‘No profits, no incentive payments’
Contemplating the loud debate going on in Egypt over the current post-revolutionary transitional period, one can sense the possible emergence of a second revolution. If this were to occur, some people believe it would of the impoverished while others think it would be of the workers, who long suffered neglect by successive governments prior to the January revolution.
It is true that the January revolution was preceded by many labour strikes, the most famous of which occurred on April 6, 2008, notably in the Egyptian textiles centre of Mahalla.
Tens of thousands of workers organised wide demonstrations and strikes to attempt to force the then government to respond to their financial demands. There are indications a wider labour strike might be held, which would cover most " if not all " the factories of Egypt.
Some analysts have attributed the workers' motives for holding these strikes as blackmailing the incumbent government in order to obtain further financial gains, together with some labour leaders attempting to gain fame and workers' support prior to the trades union elections.
One of the worker's many demands is to obtain the two-month incentive grant first offered to the workers last year, according to the decision of the former Minister of Investment Mohie Eddin el-Gharib, as a result of the profits obtained by public sector companies.

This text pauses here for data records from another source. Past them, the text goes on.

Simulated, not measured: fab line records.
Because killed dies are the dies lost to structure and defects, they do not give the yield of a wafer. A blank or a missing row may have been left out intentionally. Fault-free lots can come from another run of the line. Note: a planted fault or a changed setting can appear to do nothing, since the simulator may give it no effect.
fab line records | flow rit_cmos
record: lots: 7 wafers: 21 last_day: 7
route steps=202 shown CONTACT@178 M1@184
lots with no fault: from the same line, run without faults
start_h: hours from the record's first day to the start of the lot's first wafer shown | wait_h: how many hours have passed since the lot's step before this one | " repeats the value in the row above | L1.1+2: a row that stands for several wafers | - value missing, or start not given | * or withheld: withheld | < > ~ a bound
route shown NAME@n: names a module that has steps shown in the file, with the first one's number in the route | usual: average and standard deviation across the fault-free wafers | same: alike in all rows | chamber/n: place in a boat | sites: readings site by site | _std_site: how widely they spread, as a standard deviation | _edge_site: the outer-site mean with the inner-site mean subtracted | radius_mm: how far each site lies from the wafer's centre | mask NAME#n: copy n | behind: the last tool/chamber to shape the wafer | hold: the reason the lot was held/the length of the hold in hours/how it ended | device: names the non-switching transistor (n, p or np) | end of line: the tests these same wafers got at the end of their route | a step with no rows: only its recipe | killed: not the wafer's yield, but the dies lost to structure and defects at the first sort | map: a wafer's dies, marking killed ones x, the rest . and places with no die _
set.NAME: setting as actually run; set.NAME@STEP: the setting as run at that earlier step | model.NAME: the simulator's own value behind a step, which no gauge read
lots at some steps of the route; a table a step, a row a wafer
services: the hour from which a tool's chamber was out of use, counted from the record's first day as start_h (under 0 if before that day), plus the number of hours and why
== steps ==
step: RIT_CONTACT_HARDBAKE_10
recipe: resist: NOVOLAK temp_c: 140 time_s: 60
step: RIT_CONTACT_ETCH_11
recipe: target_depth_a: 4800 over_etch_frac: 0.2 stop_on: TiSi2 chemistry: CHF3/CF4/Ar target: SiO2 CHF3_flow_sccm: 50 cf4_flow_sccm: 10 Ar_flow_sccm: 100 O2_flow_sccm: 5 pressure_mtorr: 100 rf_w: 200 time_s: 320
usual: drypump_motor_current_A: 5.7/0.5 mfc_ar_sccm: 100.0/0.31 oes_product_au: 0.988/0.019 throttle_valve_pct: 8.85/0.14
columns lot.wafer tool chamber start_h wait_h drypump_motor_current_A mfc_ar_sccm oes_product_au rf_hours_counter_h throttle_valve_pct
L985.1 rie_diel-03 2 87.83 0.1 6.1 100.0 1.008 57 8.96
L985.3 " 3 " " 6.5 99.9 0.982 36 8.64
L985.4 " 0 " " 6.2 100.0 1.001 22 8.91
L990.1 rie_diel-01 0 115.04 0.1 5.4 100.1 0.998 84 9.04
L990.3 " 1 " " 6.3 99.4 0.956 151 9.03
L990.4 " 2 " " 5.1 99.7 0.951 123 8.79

Although most of the factories failed to be profitable this year, because of the critical condition the country is passing through since the revolution, the workers insist on getting the incentive grant this year too.
"We have been accustomed to any financial allocations, if paid once, becoming a regular annual payment," said Saeed el-Gohari, the Chairman of the Spinning and Weaving Workers Union.
Quoted by Al-Mossawar Arabic magazine, el-Gohari justified the workers demands by referring to all the press comment on the funds looted by the former regime. "So they seek to be paid all their financial rights immediately. They are being encouraged by some workers' candidates who are encouraging them to increase their demands to unprecedented levels."
In this regard, el-Gohari warns against any delay in paying the workers these two months incentive, whose costs he estimated at no less than LE one billion.